Facebook launches iPhone camera app
NEW YORK Facebook's rocky initial public offering hasn't stopped life at the world's biggest online social network. On Thursday, the company unveiled a camera app for the iPhone.
The app can be downloaded from Apple's App Store and works like most other camera applications for smartphones. To take a photo, you tap a camera icon in the upper left corner of your screen, aim and shoot. You can then add filters, crop or tilt your photo, and share it on Facebook.
The new app is similar to Instagram, the photo-sharing app Facebook is in the process of buying for $1 billion. The acquisition, however, has not yet been completed, and Instagram's employees did not work on the Facebook app. Facebook has said it expects the Instagram app to close sometime this year.
Court: Families can’t sue over loan discount fee
WASHINGTON The Supreme Court ruled unanimously Thursday that three families cannot sue a mortgage company for allegedly charging them a loan discount fee without giving them a lower interest rate.

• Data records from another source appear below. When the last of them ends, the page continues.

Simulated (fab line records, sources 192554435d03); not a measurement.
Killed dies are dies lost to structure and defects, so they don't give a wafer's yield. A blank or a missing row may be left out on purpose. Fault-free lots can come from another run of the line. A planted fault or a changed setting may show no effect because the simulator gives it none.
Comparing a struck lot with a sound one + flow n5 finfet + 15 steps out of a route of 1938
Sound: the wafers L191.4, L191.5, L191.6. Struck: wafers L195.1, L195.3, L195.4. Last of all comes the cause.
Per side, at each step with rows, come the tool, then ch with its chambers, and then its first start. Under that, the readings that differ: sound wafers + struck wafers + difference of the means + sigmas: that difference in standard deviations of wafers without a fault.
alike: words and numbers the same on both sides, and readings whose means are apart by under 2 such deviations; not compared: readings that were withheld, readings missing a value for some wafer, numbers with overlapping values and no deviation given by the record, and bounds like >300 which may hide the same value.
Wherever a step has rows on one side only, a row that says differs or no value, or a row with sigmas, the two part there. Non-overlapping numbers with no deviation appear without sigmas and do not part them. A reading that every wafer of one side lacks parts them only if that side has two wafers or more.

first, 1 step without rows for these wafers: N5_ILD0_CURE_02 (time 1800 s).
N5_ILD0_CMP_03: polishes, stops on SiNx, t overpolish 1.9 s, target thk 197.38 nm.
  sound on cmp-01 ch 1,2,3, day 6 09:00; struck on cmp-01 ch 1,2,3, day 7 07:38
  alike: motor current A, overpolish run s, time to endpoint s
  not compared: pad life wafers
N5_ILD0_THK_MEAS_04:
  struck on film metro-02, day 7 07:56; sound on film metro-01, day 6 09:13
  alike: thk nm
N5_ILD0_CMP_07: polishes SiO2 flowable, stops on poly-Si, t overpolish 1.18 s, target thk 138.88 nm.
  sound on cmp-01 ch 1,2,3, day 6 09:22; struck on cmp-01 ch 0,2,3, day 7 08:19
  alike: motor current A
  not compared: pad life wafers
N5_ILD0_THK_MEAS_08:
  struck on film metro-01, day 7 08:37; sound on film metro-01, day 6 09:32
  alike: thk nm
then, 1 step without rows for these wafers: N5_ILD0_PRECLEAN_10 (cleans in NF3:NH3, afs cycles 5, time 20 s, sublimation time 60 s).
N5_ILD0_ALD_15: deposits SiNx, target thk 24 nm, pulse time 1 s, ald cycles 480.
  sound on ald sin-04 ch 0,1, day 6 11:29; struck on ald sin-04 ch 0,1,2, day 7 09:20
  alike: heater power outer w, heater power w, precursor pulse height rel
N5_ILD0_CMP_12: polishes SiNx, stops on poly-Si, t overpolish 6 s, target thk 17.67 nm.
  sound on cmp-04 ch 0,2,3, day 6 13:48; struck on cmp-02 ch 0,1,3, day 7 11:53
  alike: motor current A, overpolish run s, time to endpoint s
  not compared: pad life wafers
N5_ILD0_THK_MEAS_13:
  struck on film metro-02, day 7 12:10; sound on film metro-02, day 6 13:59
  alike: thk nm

The high court's decision tosses out lawsuits filed in 2008 against Quicken Loans Inc. in Louisiana by three families who claimed they paid the fees without receiving anything in return. The Freeman family paid $980 and the Bennett family $1,100 in loan discount fees but allegedly did not get lower interest rates in return. The Smith family allegations focus partly on a loan origination fee of $5,100, which they claim was a mislabeled loan discount fee.
A federal judge threw the lawsuit out, saying the Real Estate Settlement Procedures Act made the lawsuit improper. That decision, which was upheld by the 5th U.S. Circuit Court of Appeals in New Orleans, was appealed to the Supreme Court.
Amazon.com to improve warehouse conditions
SEATTLE Amazon.com Inc., addressing issues that have drawn heavy criticism of the company, told shareholders Thursday that it planned to improve warehouse conditions and drop its membership in a conservative public-policy organization.
More than 100 protesters rallied outside the company's annual shareholders meeting Thursday at the Seattle Art Museum, calling on the Seattle Internet retailer to pay more taxes, treat its workers better and drop its membership in the American Legislative Exchange Council.
During the meeting, Amazon founder and Chief Executive Jeff Bezos said the company will spend $52 million this year retrofitting its warehouses with air conditioning. Amazon has come under heavy criticism for conditions at its warehouses after a Pennsylvania newspaper revealed that employees were forced to work in temperatures above 100 degrees last summer.